It is possible to pack an entire PHP web application up in one single file and run it without unpacking it. This files usually have a .phar extension, which is an acronym for PHp ARchive, loosely based on jar (Java ARchive).
With PHP 5.3.0, the Phar extension is an official part of PHP. Shipping your applications as Phar thus is safe since 5.2 has reached its EOL already.
Pros and Cons
Distributing a application as Phar is not all sunshine, some things need to be considered:
- The full application - preferably with all dependencies - is contained in one file
- No unpacking needed. You drop it into your web server's document directory and it runs
- Upgrades are easy, at least for the casual user. Download the new version, use it.
- The application's code cannot easily be changed by attackers.
- Since all depepdencies are included, setup is painless and you can run several versions in parallel.
- Incremental updates are not possible. You always have to download the full new version.
- Upgrading is a manual process unless automated otherwise. If the web app is distributed via a PEAR package, upgrading is much easier for admins.
- Looking inside the application and changing files to add own changes is hard.

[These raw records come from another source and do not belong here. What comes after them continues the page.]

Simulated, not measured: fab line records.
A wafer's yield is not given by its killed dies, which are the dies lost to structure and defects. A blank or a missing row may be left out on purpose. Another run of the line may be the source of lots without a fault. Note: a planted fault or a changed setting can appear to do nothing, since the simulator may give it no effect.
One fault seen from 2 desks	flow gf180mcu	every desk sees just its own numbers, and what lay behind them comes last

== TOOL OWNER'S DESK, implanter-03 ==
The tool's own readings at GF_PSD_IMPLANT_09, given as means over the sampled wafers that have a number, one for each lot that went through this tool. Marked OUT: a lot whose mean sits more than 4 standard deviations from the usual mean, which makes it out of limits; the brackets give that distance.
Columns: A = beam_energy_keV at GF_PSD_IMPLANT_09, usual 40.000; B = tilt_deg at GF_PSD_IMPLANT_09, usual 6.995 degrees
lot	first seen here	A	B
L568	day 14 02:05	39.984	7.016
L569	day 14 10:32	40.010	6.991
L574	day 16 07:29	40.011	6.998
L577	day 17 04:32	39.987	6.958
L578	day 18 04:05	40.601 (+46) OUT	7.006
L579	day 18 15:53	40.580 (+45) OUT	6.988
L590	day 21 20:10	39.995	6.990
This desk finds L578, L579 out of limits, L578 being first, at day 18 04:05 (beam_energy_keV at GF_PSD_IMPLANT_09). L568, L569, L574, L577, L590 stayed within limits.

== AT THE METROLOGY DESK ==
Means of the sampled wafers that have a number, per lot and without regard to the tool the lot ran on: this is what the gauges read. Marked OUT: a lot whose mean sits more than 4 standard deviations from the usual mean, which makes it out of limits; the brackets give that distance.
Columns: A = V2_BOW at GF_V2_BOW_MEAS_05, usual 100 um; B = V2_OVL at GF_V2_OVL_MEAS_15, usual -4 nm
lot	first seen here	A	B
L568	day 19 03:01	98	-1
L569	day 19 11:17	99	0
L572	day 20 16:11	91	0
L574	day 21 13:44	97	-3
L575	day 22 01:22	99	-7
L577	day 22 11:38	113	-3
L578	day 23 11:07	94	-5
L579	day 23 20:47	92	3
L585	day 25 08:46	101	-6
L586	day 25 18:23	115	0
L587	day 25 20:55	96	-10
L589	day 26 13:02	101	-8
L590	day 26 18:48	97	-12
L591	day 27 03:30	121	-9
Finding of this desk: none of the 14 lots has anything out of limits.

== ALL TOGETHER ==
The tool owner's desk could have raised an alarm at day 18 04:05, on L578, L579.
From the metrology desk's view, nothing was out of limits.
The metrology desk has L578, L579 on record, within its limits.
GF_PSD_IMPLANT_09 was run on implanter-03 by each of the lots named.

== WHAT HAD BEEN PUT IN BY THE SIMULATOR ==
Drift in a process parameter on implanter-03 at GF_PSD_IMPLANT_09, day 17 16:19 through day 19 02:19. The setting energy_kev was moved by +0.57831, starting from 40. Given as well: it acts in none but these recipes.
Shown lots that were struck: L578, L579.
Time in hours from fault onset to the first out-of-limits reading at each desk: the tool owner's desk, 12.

- Access to the README file or upgrade instructions is hard opposed to "normally" distributed PHP applications where you see the README and open it in an editor.
- Most web servers do not recognize .phar files, thus initial administrative work is needed until the situation gets fixed.
For me, Phar archives are a nice way to try out new software with minimal setup issues.
Until the Linux distributions have strong Phar support, you should not rely on Phar exclusively to distribute your web application.
Tools to work with .phar files
While .phar files can be saved as .zip and .tar and you can open them with a normal compression utility, adding/extracting the meta data and index file stub is impossible without special tools.
PHP's source distribution ships with a phar executable that provides a comprehensive interface to Phar files:
$ phar help-list add compress delete extract help help-list info list meta-del meta-get meta-set pack sign stub-get stub-set tree version
With its command line interface, you can create new Phar files, extract files from existing ones or repack, compress, sign and change their meta data and index stub.
building, signing and verifying Phar archives with OpenSSL public/private keys
Either clone the git repository or install it from it's PEAR channel:
$ pear channel-discover pear.kotowicz.net $ pear install kotowicz/PharUtil-beta
Phing's <pharpackage> task
Phing, my favorite build tool, is able to create Phar archives natively:
I'm using it to generate the SemanticScuttle Phar release file on deployment automatically.
Things to consider
Since everything is in one big file, accessing the README and INSTALL files inside the Phar archive is hard for most users.
Making it available through the .phar in the browser is not the best option because this requires that the user has a web server running and already needs to have your application setup. Also, having the README with the version number available from outside gives potential attackers important version information .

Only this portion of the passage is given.